We are an organisation that has quite bad, Us and Them issues, within the same IT team.

Do you have a podcast on either Manager tools, or Career Tools that addresses these issues, and best practice to work through these issues.

 

Mark's picture

I don't really understand the problem.  But I can say that were I a manager, I would start (including the Trinity) by giving feedback to those who use the "us" and "them" appellations.

k1w1onoe's picture

Sorry about that I will try and be clearer.

I work for an IT team that is made up of 4 different teams, Each team has a team leader and there are 2 mangers with 2 teams each. I am one of the team leaders and would like to address the issue we have of "Them and US" whenever something goes wrong the individual teams blame each other, this goes right up to manager level, and gets as bad as one manger asking his team for any information he can use on the other team to "Stitch the other manager up in the mangers meeting" I would like to address this and am ideally looking for "10 things I can do to stop them and US politics"  do you have any suggestions.

Thanks again,

 

 

jhack's picture

Are you "Us" or "Them?"  Or an innocent bystander?  What's your role in the drama?  What are people saying and doing that leads you to believe that there is an issue?   

John Hack

tlhausmann's picture

If I understand the structure: You are a team lead reporting to a manager. The two managers report higher. Within the group there is conflict.
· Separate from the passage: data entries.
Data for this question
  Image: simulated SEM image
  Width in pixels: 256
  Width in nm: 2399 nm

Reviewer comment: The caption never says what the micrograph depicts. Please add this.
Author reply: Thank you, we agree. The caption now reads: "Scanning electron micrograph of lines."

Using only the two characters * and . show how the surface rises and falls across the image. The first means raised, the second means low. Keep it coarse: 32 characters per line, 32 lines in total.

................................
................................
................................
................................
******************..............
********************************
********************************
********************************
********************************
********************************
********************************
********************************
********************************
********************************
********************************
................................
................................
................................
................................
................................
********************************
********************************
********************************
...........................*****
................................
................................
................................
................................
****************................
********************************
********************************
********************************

You also characterize one manager as seeking information to undermine the other. Do I have this right?

I urge you to consider reviewing the pod casts:

http://www.manager-tools.com/2007/02/handling-peer-conflict-when-your-di...

http://www.manager-tools.com/2007/02/handling-peer-conflict-when-your-di...

http://www.manager-tools.com/2006/08/resolving-conflict

Start with *you* and *your* team. As team lead you are responsible for the performance and results of your team. Deliver results.  By focusing on the work and getting your own team's activities in order....you avoid the "Blame Game." Turn the other cheek.  Your professionalism will serve as an example to others.

Your post suggests you desire a quick fix. There is no quick fix. Conflict is inevitable and do not fear it...expect it. If you have one of your best people (i.e. a direct report to you) engaging in ineffective behavior pounce on it with corrective feedback. if you see behavior on your team that is unprofessional *you* must address it with coaching and feedback.

Also, as a long time member of MT you *know* that you must focus on the behaviors and not *characterize* the behaviors.

 

 

Mark's picture

Forget about everyone else but you and your team.  Focus on getting you and them (ha!) clear on appropriate behaviors.  NO blaming.  No THEM.

When your boss asks for input to stitch the other guys, say no.  Demur.

Slower and organically always works better, and ESPECIALLY without power.

mikehansen's picture

In IT, this situation comes up a lot when there is an issue and it is not clear what the root cause of the problem is.  It is easy for a culture to build up over time that encourages trying to prove that it is not "your" issue rather than expending effort working together to fix the problem. 

As the wise folks above have pointed out, you can only focus on your teams behavior.  I would specifically look out for those "not it" scenarios and give feedback to encourage your folks to focus on solving the problem with the other team, regardless of whose court it is in.  If that is how you define success for your team, things will start to change.